We said “never again” after Sandy Hook, but 5 years and 1607 mass shootings later, it is apparent that this hasn’t changed. I am in no way saying that guns should be entirely banned, but there needs to be some justice for the victims’ and peace of mind.
The most common counter argument to gun control is that owning guns are protected by the Second Amendment; when the amendments were written, guns were manufactured with space for only two bullets, not like the semi-automatic assault rifles we see showing up as the weapons used in mass shootings. Citizens were allowed to own firearms to lend to the militia in case of war and use them to defend their land, not use them as weapons of mass terror. Society and technology have advanced, and the Second Amendment needs to be re-evaluated to adapt alongside modern weapons.
Every country has the potential to be home to domestic terrorism, but America is the only country that has consistently had a gun-related death problem, yet nothing has been done about it. Semi-automatic guns, the most common type used in school shootings, differ from automatic in the fact that they can only fire one bullet each time the trigger is pulled. However, they can be loaded with high-capacity magazines that can fire dozens of rounds. The fact is, our country allows its citizens—citizens who cannot yet vote or even legally drink— access to AR-15’s and other weapons that have the potential to take lives.
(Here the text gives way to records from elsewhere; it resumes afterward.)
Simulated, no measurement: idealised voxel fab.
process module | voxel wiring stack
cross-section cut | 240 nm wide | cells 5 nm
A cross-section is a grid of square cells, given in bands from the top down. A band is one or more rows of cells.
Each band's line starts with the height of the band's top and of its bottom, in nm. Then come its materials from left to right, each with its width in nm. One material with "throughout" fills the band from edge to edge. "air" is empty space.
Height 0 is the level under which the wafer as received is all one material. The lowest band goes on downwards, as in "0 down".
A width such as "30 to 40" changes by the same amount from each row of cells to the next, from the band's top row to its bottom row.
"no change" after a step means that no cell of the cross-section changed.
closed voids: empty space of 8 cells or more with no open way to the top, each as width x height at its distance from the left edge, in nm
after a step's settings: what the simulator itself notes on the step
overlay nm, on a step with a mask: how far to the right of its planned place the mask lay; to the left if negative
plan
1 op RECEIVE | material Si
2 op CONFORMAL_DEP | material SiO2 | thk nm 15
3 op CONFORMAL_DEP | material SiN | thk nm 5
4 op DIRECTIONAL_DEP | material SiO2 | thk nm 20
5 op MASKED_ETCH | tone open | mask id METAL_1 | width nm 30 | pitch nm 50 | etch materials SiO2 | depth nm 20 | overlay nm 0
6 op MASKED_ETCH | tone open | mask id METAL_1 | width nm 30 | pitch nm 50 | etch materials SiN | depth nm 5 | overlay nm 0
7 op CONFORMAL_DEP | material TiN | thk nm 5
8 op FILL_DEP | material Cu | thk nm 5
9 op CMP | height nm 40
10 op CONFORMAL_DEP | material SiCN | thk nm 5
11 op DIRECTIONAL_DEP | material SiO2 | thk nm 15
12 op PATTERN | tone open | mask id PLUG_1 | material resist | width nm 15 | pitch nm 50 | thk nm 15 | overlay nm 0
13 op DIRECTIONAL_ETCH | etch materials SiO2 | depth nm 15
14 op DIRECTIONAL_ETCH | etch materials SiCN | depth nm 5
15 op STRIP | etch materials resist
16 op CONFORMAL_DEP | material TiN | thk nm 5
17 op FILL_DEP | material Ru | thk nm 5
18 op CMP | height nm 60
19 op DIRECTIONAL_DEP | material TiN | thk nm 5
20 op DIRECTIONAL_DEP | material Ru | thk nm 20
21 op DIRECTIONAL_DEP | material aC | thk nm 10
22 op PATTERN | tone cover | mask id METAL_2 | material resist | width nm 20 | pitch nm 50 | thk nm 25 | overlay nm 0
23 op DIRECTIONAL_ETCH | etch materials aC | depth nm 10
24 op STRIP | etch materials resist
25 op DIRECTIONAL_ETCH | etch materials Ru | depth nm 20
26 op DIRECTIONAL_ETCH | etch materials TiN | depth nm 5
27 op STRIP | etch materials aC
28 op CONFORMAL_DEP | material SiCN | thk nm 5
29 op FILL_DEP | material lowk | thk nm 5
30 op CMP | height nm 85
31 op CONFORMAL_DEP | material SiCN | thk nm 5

That’s not all: In-depth background checks are a necessity in order for an individual to purchase a weapon. Currently, the process of purchasing a firearm includes filling out Form 4473, and a background check that takes approximately 30 seconds to complete– the NICS is contacted and quickly scans information from three databases. Most people that are denied firearms are convicted of a felony, but some still manage to slip through the cracks. A flawed background check is what allowed men like Dylann Roof to purchase a .45-caliber handgun and kill nine people in Charleston, NC, as well as Cho Seung Hui, who killed 33 at Virginia Tech in 2007. Background checks are not 100 percent foolproof and need to be more extensive; they should take longer than seconds to complete. The federal background check is only as helpful as the the data it contains, which can easily become inconsistent or withhold felonies that were never caught or reported. Waiting periods, in between purchasing the firearm and possessing it, would also give law enforcement sufficient time to perform substantial background checks. In 36 states, it takes longer to obtain a driver’s license then it does to obtain a semi-automatic weapon; because of the responsibility and knowledge needed to drive a vehicle.
While there are laws in effect currently to regulate guns, they are sometimes not enforced properly or to their full extent. There also tend to be loopholes, specifically regarding the purchase of firearms from private sellers or gun shows. When buying from a private seller, background checks are not required. If the buyer has a criminal record, it will go unnoticed. To add, the internet has made it easier to privately buy or sell firearms. Private sellers do not need federal firearms licenses if they occasionally buy and sell from their personal collection. However, these guidelines are often overlooked and misused to buy and sell firearms repeatedly, thus creating a loophole in which someone will not be subjected to background checks.
Ever since the internet and television became popular, we have heard that “the media has impacted violent behaviors” repeatedly. While it is true that viewing disturbing content may increase violent behaviors, that is not ultimately what causes gun violence to occur. It is a plethora of different factors, but the most visible one is accessibility to firearms. Any parent who owns a gun immediately opens the doors to their child or relatives having access to it, and no matter how many times they may say that “we would never allow our children to see our guns”, it still occurs. It is of course not ideal for a child to see violent acts through social media, television, or video games, but when they have the ability to wander into their basement and gain access to a firearm themselves, we have a problem. Furthermore, gun owners need to responsibly store their firearms in safes, locked away from possible prying children. Gun owners have the control, and safely storing them would reduce the risk of getting put into the wrong hands.
We can start by requiring all gun buyers to undergo a federal background check, including private sellers and buyers. Regulations such as enacting one-gun-per-month laws would help prevent weapon trafficking in between states, and prohibit a buyer from purchasing more than one firearm within a 30 day period. This would reduce the possibility of someone acquiring multiple firearms and using them all at once, in such cases as Sandy Hook. Furthermore, enforcing and allowing gun-violence restraining orders would aid in not permitting criminals or unstable people with a history of violence access to weapons. Additionally, changes can be made to firearms themselves to increase safety; gun manufacturers should make all guns include a magazine disconnect. This feature doesn’t allow users to fire a gun when the magazine is withdrawn, which would ensure longer time to reload. Some see this as a disadvantage, but I view it as a safety precaution that can save lives of both users and other people.
Schools. Gas stations. Movie theaters. Churches. Concerts. Restaurants. Nightclubs. Office buildings, and many more. This needs to stop, and stop now. Everyone deserves the right to feel safe in our country, no matter where they are. The next time something like this occurs, I don’t want to see your thoughts and prayers; I want answers, and I want change. We cannot advance as a society if we are held back by age old amendments and ideas that are making the public unsafe for everyone.